At the ceremony, Ewell said it has been a longtime dream of his to be a homeowner, a dream he does not think he would have ever reached because of his disabilities were it not for Alta Vista Homes and Homes For Our Troops. He thanked the community for its kindness and generosity.
"I only have one eye, but you don't need more than one eye to see all the kindness and love in this community. I want to say thank you very, very much," Ewell said.
Hundreds of people gathered in front of the home while third graders from Pony Express and Eagle Valley elementary schools entertained the crowd with patriotic songs. When Ewell arrived at the end of a flag-lined road with his family, some of his fellow soldiers walked him to the flag pole, where he raised the Stars and Stripes in his new front yard.
Lehi-based Alta Vista Homes worked on the new home for more than a year. Alta Vista's Dave Hall said the company wanted to donate a home to an injured soldier in Utah County, and it put together a committee to find the ideal candidate.
After they began the project they hooked up with Homes For Our Troops, a nonprofit organization from Taunton, Mass., that provides specially adapted homes for severely wounded veterans. The group provided the $120,000 needed to buy the land in Eagle Mountain, as well as an additional $30,000 for materials.
The total cost of the home to a family would normally be more than $500,000, Hall said, and every dollar was donated.
"We know he's going to be in a wheelchair soon. We want to give him an environment where he can still get through the house and take care of his family," Hall said.
The groundbreaking ceremony for the home was held in September. Terra Ewell thanked the community for coming out to support them then and on Friday.
"The groundbreaking ceremony was truly incredible, and today is spectacular. It's hard to find the words, other than to say thank you and tell you how grateful we are," she said.
Rep. Chris Cannon, R-Utah, presented Ewell with a U.S. flag that flew over the Capitol in Washington, D.C.
"I appreciate the fact that this community has come together and done this wonderful thing for this family," Cannon said. "We have an obligation as a people to take care of these folks."
Lt. Gov. Gary Herbert was one of many people to call Ewell a hero.
"We know what heroism is and he exemplifies that in every degree. But I would say to you he's also an inspirational leader. Leaders are those people who motivate us and inspire us to do better than we can in spite of ourselves," Herbert said. "He's motivating all of us. He's motivating this community. He's motivating me."
Assistant Adjunct Gen. Jefferson Burton, of the Utah National Guard, said Ewell gave his life for his country and for each and every person at the ceremony.
"So it's fitting that we as citizens and friends gather here together to recognize he and his family, who now share in the burdens that he carries," Burton said.

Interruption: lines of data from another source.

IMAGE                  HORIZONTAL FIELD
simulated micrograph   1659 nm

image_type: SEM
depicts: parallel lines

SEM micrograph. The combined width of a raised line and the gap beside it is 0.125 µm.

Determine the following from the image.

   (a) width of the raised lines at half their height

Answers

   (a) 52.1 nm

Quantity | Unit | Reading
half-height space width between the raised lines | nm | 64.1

Members of the community were able to tour the home, which is filled with ramps and wide hallways to help Ewell get around with his disabilities. The home was designed to be as low maintenance as possible, but Ewell is looking forward to doing at least a little hard work after he moves in next week.
He's hoping he'll be able to mow the front lawn himself.
"I love the smell of fresh cut grass. That ought to be fun to mow, knowing it's my own," he said.